# How should humans work with AI
![[Orchetrating AI workflow.png]]
## The Great Inversion
For years, the dream was of an AI that would assist us—a clever intern fetching facts, a tireless assistant polishing our drafts. We saw ourselves at the center, with technology radiating outwards as a set of tools to help us do the work.
That model is now obsolete.
Using AI as a mere assistant is like owning a Formula 1 car and only using it to drive to the corner store. The effective way to work now is not to ask, "How can AI help me?" but to ask, "How can I help AI?"
This is what I call "The Great Inversion"
## From Executor to Director
**Execution is becoming a commodity.** The ability to write a thousand words of clean prose, generate a dozen variations of a design, or sift through gigabytes of market data is rapidly approaching zero cost. An AI can do this, and will soon do it better, faster, and cheaper than any human. To compete on the plane of pure execution is to lose.
So where does that leave us?
It leaves us as the architects, not the builders.
It leaves us as desginers and directors, nor executors. A film director doesn’t act, operate the camera, or edit the sound. A director’s job is to have taste, to provide a clear vision, and to orchestrate a vast number of specialists to realize that vision.
## [[Management as a computer skill]]
> "I’m not just doing tasks anymore, I’m designing the systems that do the tasks."

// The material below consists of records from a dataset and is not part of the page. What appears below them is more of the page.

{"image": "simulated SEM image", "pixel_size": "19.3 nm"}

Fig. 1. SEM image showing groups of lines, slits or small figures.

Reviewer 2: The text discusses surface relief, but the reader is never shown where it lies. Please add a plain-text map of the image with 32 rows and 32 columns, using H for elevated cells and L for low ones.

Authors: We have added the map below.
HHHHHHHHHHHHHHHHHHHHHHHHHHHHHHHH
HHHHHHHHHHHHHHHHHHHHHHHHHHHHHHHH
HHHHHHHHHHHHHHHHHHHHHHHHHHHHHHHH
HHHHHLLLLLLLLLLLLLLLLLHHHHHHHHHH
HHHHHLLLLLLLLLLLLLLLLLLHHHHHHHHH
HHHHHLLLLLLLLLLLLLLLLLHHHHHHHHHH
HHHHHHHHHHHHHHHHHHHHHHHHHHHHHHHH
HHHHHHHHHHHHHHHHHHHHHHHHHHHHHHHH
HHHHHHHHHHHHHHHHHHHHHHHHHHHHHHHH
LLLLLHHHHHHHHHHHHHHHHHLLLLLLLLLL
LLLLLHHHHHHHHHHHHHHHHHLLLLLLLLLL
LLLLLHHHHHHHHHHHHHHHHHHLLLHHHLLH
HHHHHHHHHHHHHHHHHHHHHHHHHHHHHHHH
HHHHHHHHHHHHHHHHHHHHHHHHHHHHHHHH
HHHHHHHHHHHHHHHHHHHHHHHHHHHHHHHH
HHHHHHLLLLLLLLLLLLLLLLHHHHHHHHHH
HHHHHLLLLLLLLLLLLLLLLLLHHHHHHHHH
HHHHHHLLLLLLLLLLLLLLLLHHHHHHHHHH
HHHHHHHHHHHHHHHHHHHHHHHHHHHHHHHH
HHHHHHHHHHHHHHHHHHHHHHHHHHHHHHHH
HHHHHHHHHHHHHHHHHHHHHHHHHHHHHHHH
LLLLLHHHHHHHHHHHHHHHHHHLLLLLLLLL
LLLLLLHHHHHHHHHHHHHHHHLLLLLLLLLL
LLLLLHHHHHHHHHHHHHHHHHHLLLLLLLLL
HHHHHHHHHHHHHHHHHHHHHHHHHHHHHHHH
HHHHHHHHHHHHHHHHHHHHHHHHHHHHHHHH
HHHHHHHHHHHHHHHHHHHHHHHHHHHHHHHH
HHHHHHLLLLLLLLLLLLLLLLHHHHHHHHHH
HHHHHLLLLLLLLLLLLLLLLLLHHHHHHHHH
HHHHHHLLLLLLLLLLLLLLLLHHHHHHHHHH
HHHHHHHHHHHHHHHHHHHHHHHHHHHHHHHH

This is our new work. Management is becoming a core computer skill. Not the management of people, with their emotions and politics, but the management of processes. The valuable skill is orchestration: designing a workflow of agents, knowing which problems to assign to which, and how they should interact. It’s knowing what to delegate to silicon and what to reserve for the human mind.
The person who can define a problem with precision, who can provide the AI with the perfect context, and who can judge the quality of the output with ruthless discernment, is the one who holds the leverage.
The prize is no longer for being the best player in the orchestra who can use their instrument the best -- but for being the conductor that direct the entire piece of music.